Open TimAshelford opened 1 year ago

TimAshelford commented 1 year ago

The following have a single example but need to return a dictionary:

Originally posted by @EFT-Defra in https://github.com/Defra-Data-Science-Centre-of-Excellence/sds-data-model/issues/35#issuecomment-1181543910

TimAshelford commented 1 year ago

See also #53 related task.

JordanPinder-Defra commented 1 year ago

Bit of context to the issue.

This pull request is a good start for background.

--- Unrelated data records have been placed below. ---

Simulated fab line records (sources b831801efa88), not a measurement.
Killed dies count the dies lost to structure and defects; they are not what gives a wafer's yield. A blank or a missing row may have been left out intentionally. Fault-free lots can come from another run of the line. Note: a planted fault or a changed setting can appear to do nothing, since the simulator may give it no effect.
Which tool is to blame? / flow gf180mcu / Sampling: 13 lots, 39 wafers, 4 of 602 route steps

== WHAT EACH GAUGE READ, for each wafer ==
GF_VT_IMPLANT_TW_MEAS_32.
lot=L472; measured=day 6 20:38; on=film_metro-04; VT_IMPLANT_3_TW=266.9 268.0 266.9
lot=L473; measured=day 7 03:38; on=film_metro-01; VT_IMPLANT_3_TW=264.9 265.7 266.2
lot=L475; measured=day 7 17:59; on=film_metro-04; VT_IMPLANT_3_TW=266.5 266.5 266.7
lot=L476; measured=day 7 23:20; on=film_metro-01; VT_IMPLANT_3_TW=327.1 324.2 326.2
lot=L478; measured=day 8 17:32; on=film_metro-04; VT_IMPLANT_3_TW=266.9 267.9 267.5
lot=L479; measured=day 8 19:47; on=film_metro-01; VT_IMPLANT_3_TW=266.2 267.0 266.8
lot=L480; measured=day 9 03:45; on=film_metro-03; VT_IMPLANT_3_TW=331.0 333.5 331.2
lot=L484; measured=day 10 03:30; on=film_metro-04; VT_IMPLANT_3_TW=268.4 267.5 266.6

Relates to issues 35 and 53.

Previous work has taken a given xpath to return a single text value or a tuple of text values. This issue aims to return values from a given xpath with multiple tags & values to a dictionary-like structure, where the tag is the key and the string is the value.

Below is an update on the approach I've taken where I iteratively work through a list of xml tags to extract values from and append to a dictionary.

Firstly import libraries and xml arguments.

from typing import Dict, List, Union, Any
from lxml.etree import Element, parse
from metadata import _get_value, _get_xpath

xml = parse("tests/test_metadata/ramsar.xml")
root_element = xml.getroot()
namespaces = root_element.nsmap

Set the xpath elements to extract from.

GEOGRAPHIC_EXTENT_XPATH = [
    "gmd:identificationInfo",
    "gmd:MD_DataIdentification",
    "gmd:extent",
    "gmd:EX_Extent",
    "gmd:geographicElement",
    "gmd:EX_GeographicBoundingBox"
    ]

bbox_tags = [
    "gmd:westBoundLongitude", 
    "gmd:eastBoundLongitude", 
    "gmd:southBoundLatitude", 
    "gmd:northBoundLatitude"
    ]

Here, I'm focusing on the geographic extent where the tags to extract values from are in bbox_tags.

Next, define _get_nested_value.

def _get_nested_value(
    xpath: Union[str, List[str]],
    key_name: str,
    xpath_child = None
    ):

    xpath_tmp = _get_xpath(
        [key_name,
        xpath_child]
    )

    xpath = _get_xpath(
        xpath + 
        [xpath_tmp]
        )

    value = _get_values(
            root_element=root_element,
            xpath=xpath,
            namespaces=namespaces
    )

    # Remove empty response from tuple
    value = [value for value in value if value]

    return(value)

The inputs here are:

Now, define the _get_dict:

def _get_dict(
    key_name: List[str],
    xpath: Union[str, List[str]],
    xpath_child = None
):
    d = dict()

    for x in key_name:
        key = x.split(":", 1)[1]
        value = _get_nested_value(
            key_name=x, 
            xpath=xpath, 
            xpath_child=xpath_child
            )
        d[key] = value

    return(d)

This takes the same arguments as _get_nested_value.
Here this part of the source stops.